If you claim to know the answer you've made a grave mistake and fooled yourself.

If you ran the code in a compiler and used that to conclude "this is the answer" rather than "this is an answer" then now is a great time to learn how easy it is to fool yourself. You just need you ask yourself what assumptions you made. I'll wager you assumed all compilers process this line in the same way.

Or just RTFA, or Susam's, as that's exactly what they are about. They explain why this is undefined behavior.

  | The first principle is that you must not fool yourself — and you are the easiest person to fool.
  - Feynman
> I'll wager you assumed all compilers process this line in the same way

You would lose that wager.

What I mean by "I do know the answer" is that I know that this is undefined behavior and why it is undefined behavior and that different compilers can give different results and also that even if I test the compiler I use to see what it does I can't count on that not changing any time the compiler gets updated.

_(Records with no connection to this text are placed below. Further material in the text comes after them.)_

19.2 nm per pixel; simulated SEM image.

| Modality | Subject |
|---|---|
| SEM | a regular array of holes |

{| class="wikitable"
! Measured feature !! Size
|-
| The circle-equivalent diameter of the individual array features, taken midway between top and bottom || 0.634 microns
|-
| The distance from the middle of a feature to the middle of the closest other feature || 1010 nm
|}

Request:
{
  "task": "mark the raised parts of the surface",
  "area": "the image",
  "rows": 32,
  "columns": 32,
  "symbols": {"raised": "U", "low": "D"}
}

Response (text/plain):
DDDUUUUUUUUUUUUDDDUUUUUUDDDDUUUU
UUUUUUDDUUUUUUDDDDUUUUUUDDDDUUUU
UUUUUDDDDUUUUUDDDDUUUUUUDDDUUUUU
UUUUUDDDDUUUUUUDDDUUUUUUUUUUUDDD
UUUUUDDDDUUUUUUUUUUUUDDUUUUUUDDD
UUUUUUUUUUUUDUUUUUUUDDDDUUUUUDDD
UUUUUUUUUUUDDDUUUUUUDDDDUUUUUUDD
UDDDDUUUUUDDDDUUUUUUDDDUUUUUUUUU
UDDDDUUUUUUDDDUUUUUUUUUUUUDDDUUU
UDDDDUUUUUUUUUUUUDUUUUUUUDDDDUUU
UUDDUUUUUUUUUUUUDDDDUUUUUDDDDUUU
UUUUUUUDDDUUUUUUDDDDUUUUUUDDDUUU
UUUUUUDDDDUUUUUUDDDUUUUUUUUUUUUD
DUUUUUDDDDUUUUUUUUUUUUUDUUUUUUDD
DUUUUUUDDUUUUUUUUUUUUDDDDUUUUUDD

Fair, but that was not clear to me that that's what you meant. It's clear that others interpreted it the way you intended too (since there are multiple replies saying exactly what you said) but I also don't think I'm the only one who misinterpreted. Sorry that I did.
Seems fitting in a thread about undefined behavior
I think you're misinterpreting "I know the answer". The GP is suggesting rewriting it, so the know the issue.
> Except you don't!

Except you can do, because "The answer is that this isn't a valid C program." is a sentence you can know.

Syntactically, it is valid. Though yes, semantically it is invalid. Calling it "valid" is going to just continue the same problem because there's multiple ways to interpret valid here
No it isn't. You don't need to know the answer to know that it is bad code. The very fact that it isn't clear shows that.
Right, the feedback I'd expect in a code review interview is something like "This is unclear or wrong, write what you actually meant".

That's the feedback I would want, and it's the feedback I give to my colleagues in reviews. Actually I tend to be too verbose, so you might get a full paragraph explaining what the ISO document says and that you shouldn't assume it does whatever it is your compiler says.

My actual feelings for this specific case are that the language is defective, but if we're wedded to a defective language then the reviews need to call out such usage.

  > Actually I tend to be too verbose, so you might get a full paragraph explaining what the ISO document
I'm verbose too, but I love it when others are. Honestly, it's usually easy to triage (and I write to try to make it easy). I like verbosity because learning why means I not only won't make that mistake again but I won't make any similar mistakes again.

Verbosity isn't bad. Not everything needs to be a fucking tweet

If you know is this code is bad, but don't know that it is UB, I thing you are rating code on feelings and cargo culting.
I mean the good answer is:

I am not sure this code could be interpreted the same by different programmers and compilers alike. So I would never write it.

That isn't a strong answer, unless the question was about what you think of the code's style. The point is that it's more than just poor style, it's likely to constitute undefined behaviour. Saying different compilers could interpret the expression differently is not equivalent to saying it invokes undefined behaviour.

It's common for interview questions to explore unusual code, perhaps poor quality code, that hinges on edge cases of the language. A candidate with a strong understanding of the language would be expected to take the opportunity to demonstrate it.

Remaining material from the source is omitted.